Classic Car Investor Rues Absence of a Professionally Drafted Contract

28/03/2018


The trouble with oral agreements is that, in the absence of a professionally drafted contract, it can be nigh on impossible to ascertain whether a genuine meeting of minds has been achieved. In one case on point, a wealthy businessman and a classic car dealer fundamentally disagreed as to the nature of their commercial relationship.

The businessman, who had recently sold his business, was looking for a good return on his capital. During a long and amiable meeting, he alleged that the dealer had told him that classic cars were better than banks and that he could double his money. He spent almost £40 million on classic vehicles over a period of less than four years. However, after their relationship unravelled, the businessman sued the dealer’s company for about £9 million, alleging, amongst other things, fraudulent misrepresentation.

The businessman claimed that the deal struck at the meeting was a straightforward agency agreement, whereby the dealer had agreed to purchase cars on his behalf before selling them on, in return for a 10 per cent commission on profits. The dealer, however, gave a very different account of what was said at the meeting. He argued that the businessman had misunderstood the nature of the agreement and that his claim was misconceived.

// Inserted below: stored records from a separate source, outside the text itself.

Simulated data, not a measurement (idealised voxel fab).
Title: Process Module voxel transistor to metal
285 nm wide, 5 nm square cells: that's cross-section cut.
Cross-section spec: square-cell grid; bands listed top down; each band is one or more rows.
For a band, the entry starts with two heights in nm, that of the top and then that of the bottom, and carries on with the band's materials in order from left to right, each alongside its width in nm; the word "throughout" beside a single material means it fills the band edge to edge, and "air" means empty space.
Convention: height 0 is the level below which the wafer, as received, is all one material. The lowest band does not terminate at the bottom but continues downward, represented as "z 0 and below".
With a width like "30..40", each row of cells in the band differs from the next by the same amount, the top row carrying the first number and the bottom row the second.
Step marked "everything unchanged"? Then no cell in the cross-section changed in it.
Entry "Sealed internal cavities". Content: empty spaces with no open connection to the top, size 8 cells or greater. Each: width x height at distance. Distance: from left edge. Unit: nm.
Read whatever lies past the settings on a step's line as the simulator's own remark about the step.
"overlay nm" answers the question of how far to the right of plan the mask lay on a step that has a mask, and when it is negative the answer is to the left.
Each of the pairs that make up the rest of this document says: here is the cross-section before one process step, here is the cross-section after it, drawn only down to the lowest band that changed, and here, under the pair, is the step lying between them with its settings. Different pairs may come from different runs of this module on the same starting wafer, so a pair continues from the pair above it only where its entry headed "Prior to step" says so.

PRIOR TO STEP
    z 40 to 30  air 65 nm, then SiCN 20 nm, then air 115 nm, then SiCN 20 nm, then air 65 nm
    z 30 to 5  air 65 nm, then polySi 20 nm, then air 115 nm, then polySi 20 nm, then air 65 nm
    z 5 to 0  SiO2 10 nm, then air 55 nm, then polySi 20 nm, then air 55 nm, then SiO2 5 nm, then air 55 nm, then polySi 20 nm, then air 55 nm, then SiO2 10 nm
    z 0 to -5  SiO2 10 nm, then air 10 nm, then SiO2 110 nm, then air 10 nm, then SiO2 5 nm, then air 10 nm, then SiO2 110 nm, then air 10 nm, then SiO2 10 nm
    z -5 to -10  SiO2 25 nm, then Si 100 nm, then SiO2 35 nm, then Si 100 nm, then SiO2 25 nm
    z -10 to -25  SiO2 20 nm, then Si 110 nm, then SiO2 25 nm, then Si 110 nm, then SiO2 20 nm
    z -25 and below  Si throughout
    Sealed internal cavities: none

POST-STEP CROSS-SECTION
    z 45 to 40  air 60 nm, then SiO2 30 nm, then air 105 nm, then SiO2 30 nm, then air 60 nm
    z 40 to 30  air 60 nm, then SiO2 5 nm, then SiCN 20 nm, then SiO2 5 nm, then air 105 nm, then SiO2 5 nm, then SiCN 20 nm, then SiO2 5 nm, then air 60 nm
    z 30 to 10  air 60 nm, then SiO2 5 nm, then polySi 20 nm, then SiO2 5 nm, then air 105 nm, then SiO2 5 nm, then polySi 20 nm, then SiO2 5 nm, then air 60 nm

The dealer denied that it had been agreed that he would act as the businessman’s agent and argued that he had throughout the relationship been legitimately working on his own account. It was, he claimed, a simple profit-sharing arrangement, whereby vehicles would be sold and repurchased between the businessman and the company without any third party involvement.

The facts of the case emerged as the company applied to the High Court to strike out the businessman’s claim. However, in rejecting the application and opening the way for a full trial of the action, the Court found that the businessman had established at least a realistic prospect that his claim against the company would prevail. Emails and other communications passing between him and the dealer were consistent with an agency agreement. The Court also granted leave for the businessman’s lawyers to cross-examine the dealer in connection with the fraudulent misrepresentation allegations.